Gagallium : Florian’s OCaml compiler weekly, 12 June 2023

This series of blog post aims to give a short weekly glimpse into my (Florian Angeletti) daily work on the OCaml compiler. This week, the focus is on my roadmap for OCaml 5.2.0 .

My roadmap for 5.2.0

With the stabilisation of OCaml 5.1.0, I have been taking the time to write down some of my main objectives for OCaml 5.2. There are two improvements on the compiler interfaces, that I really want to see materialise in OCaml 5.2: a structured output for compiler messages and an unified short-paths implementation between Merlin and the compiler.

A structured output for compiler messages.

In order to better communicate with the various OCaml development tools, it should be possible to emit compiler messages in a structured format (JSON or SEXP). One of the Outreachy internship that I mentored implemented a first version of JSON messages few years ago in 2020.

However, one criticism of this approach was that it was not clear if the format would be useful for tools like dune. Similarly, it was not clear if this format could evolve in a backward compatible way.

After discussing the issue further with dune developers, the conclusion was that if any kind of structured output would be useful for dune, a versioned and backward compatible output would be really helpful.
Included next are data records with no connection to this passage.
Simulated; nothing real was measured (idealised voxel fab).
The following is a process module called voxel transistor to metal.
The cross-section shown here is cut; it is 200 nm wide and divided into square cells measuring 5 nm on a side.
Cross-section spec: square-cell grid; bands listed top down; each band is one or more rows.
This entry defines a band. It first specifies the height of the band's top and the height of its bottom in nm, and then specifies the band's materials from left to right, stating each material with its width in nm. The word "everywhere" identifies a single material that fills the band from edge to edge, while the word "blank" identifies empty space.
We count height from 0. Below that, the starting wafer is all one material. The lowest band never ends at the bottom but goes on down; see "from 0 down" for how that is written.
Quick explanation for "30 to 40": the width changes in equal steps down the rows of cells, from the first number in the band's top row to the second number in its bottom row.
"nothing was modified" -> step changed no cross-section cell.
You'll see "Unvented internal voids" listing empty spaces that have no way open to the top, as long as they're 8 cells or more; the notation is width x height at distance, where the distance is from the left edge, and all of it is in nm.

This is why I am planning to go back on my structured output work in OCaml 5.2 while focusing on a versioned and structured log facility, that can be connected to various backend.

Unified short paths in compiler messages

When printing type paths in error messages, it is useful to print user-friendly type names like M.t and not whatever path the typechecker stumbled upon after various expansions like A.Very.Long(Type).Application.t.

Both the compiler type pretty-printer and Merlin have an implementation for discovering and computing canonical type paths in error messages, which is enabled by the -short-paths option.

However, the implementation of this path normalisation is completely different between Merlin and the compiler. Having two implementations is painful in term of both maintenance and evolution of this feature. Moreover, the compiler implementation was originally meant to be a temporary prototype for OCaml 4.01.0, ten years ago.

This is why I am hoping to find the time to finally upstream Merlin’s implementation of the -short-path flag.

Updating `ppxlib` after a parsetree refinement

Last week, I also spent some of my time working with the ppxlib team to iron out the last wrinkles of the second alpha for 5.1.0.

From the point of view of ppxlib, one of the interesting challenge introduced by the value binding parsetree change in 5.1.0 is that it added a new way to represent an old construct

let x : typ = expr

rather than a completely new construct.

Indeed, before OCaml 5.1, this construct was desugared to

let (x:ø. typ) = (expr:typ)

whereas in OCaml 5.1, this construct is a new distinct parsetree node.

This new parsetree node lead to some interesting questions when migrating Abstract Syntax Tree between version:

When migrating from the 5.1 to 5.0, can we reproduce the old encoding down to the location

information?

Maybe surprisingly, the answer is no. This is due to the ghost location used in the ghost constraint node: when desugaring let x: (((int))) = 0 to

let (x:ø. int) = 0

the 5.0 parser attributed to the pattern x:ø. typ the ghost location

let x : ((((int))))  =
    ^^^^^^^^^^^^^^^

But the new parsetree node only contains the location of the type int and not the location of the end of the parentheses. We are thus losing a bit of information because the former encoding was using a concrete syntax tree location that we no longer have access to. Fortunately, this only happens on a ghost location of a ghost parsetree node.

Is the migration from the 5.1 parsetree to the 5.0 parsetree always injective?

Most of the time, it is possible to map an OCaml 5.1 value binding onto an unique OCaml 5.0 encoded value binding. This works because the encoding used for value bindings in 5.0 constructs type expressions of the form ø. typ that are not allowed in OCaml. We can thus use those special type expressions to recognise desugared value bindings.

Unfortunately, this is only the case when binding variables. Indeed, as soon as the pattern in the value binding is not a variable

let (x,y) : int * int = 0, 1

the 5.0 parser desugars this value binding to

let ((x,y) : int * int) = 0, 1

without any encoding of the type constraint. This means in particular that the 5.0 parser creates the same AST node for both

let ((x,y) : int * int) = 0, 1

and

let (x,y) : int * int = 0, 1

which are two different constructs in OCaml 5.1.

Consequently, when we migrate a 5.0 parsetree of this form to the 5.1, we have to decide if we should migrate this syntactic construct to the old parsetree node or to the new node. In this case, since the new syntactic node corresponds to a “more pleasant” syntactic form, we decided to favour this form.